Madison citizens have Chief Koval’s back

Someone tapped Mayor Soglin on the shoulder and said Madison’s elected leaders are sending out a very strong message that it’s okay to resist a police arrest.

Now, how would anyone think that after an alderman (Marsha Rummel) proposes a Tony T. Robinson day in honor of the drug-abusing felon who attacked the police officer sent to subdue him?

How would anyone think that after activists demonstrate on behalf of a young woman who threatened to knife someone and resisted arrest like a wildcat?

How would anyone think that except that for the last 15 months Madison police have been pilloried as being racist thugs with nary a dissent from the city’s elected leaders, except for one alderman? Or subjected to a $400,000 review of “practices and procedures” for signs of that societal Higgs Boson, white privilege?

How would anyone think that resisting arrest is permissible after the weekly Isthmus publication calls for the chief’s firing? After the Progressive Dane political party demands the chief be brought up on charges? After the browbeating from The Capital Times? After Ald. Samba Baldeh accuses the chief of wanting to shoot him in the back during a Common Council meeting.

Someone, perhaps Chief Koval, told the mayor that city leaders were putting his uniformed men and women in physical danger by not countering the dominant anti-police narrative. These same city “leaders” (extra-snotty quotation marks) are also putting the people with whom they come in contact in danger by their silent acquiescence to the hate mongers.

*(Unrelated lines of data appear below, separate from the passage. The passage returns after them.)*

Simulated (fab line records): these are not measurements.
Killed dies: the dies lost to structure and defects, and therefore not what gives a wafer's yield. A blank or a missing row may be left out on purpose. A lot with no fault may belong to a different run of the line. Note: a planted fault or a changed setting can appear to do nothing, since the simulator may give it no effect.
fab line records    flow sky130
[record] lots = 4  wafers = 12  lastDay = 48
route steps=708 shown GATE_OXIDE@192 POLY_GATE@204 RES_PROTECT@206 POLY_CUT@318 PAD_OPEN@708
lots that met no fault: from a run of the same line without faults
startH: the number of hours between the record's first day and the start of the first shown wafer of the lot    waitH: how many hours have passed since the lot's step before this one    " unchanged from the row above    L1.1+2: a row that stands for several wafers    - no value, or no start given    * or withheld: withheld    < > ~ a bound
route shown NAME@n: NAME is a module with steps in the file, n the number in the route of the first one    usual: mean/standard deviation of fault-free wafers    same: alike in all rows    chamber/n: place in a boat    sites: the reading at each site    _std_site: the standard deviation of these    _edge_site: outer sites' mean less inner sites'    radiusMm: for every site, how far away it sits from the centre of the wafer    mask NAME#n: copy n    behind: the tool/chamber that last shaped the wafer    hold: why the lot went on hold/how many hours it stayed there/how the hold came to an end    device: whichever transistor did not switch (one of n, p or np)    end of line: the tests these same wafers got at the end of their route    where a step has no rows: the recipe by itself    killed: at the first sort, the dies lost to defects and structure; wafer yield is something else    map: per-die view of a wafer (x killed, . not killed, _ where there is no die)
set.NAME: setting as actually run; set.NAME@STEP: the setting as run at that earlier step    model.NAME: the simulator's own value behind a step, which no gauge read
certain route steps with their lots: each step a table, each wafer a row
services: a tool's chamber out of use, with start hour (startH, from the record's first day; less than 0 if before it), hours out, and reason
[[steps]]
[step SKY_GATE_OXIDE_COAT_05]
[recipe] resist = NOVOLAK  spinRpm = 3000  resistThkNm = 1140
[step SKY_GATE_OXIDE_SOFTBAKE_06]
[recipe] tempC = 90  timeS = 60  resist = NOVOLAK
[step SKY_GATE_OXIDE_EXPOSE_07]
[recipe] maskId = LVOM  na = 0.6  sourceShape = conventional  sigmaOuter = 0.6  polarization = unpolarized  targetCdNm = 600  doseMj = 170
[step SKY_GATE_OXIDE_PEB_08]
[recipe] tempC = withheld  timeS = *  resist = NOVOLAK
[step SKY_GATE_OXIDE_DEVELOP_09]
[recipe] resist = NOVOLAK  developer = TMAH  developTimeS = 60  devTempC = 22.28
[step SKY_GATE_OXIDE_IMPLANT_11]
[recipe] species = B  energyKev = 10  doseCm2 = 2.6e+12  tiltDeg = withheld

Hizzoner finally said late last week what the gray beards here at the Stately Manor have been saying for Lo, these many years:

There is no right to resist arrest. It is unsafe for everyone concerned.

Real citizens — not the usual suspects who make a living protesting — are taking notice. Midvale neighborhood association activist Paula Fitzsimmons has begun on on-line petition that, as of Independence Day, had attracted over 1,500 signatures — 90% of them from city residents. It reads, in part:

We support Police Chief Mike Koval and the professional men and women of the Madison Police Department.  …. the bulk of the common council, mayor, and other critics have found it necessary to publicly disparage this elite force. Their actions are causing divisions within the city, adding to mistrust of the police, encouraging unacceptable behavior, and thus endangering the safety of its citizens.

If you’re a city of Madison resident, sign the petition here.

The chosen ones

So who did the Orchard Ridge neighborhood association choose as its the grand marshals for their annual Independence Day parade? Chief Mike Koval, along with neighborhood police liaison Joe Buccellato. They were roundly applauded. Along the way, they saw plenty of yard signs. No, not campaign yard signs. These signs say “We Support Our Madison Police.” Some 220 yard signs went up over Independence Day weekend, primarily here on the southwest side.

Some streets are clogged with them. Police officers are saying the signs are providing a needed lift in morale after the steady drumbeat of vitriol. One police officer, mother of two young children, told Your Humble Scribe that children on her beat come up to her taunting, “Are you going to shoot me?”

If you’d like a yard sign, e-mail dave2847@charter.net (btw: that’s not me).

Meadowood community leader Dave Glomp told me that people are taking cookies to the police at the West District station on McKenna Blvd. The citizens of Madison don’t think police are the problem, just their elected representatives.

One other observation: didn’t see our alderman (Maurice Cheeks) at our July 4 parade. Never do.

About that poor fellow with a pitchfork

After he was shot dead after invading a home near Lake Monona, a wit posted this at the Isthmus on-line forum: "Where's [former PD chief] David Couper now, preaching about how he would have de-escalated the situation by engaging the man in a conversation on the history of farm implements while waiting for back-up from an officer with a background in hay baling?”

Don’t know how many tines on the guy’s pitchfork but no one needs more than three. Any more should be illegal.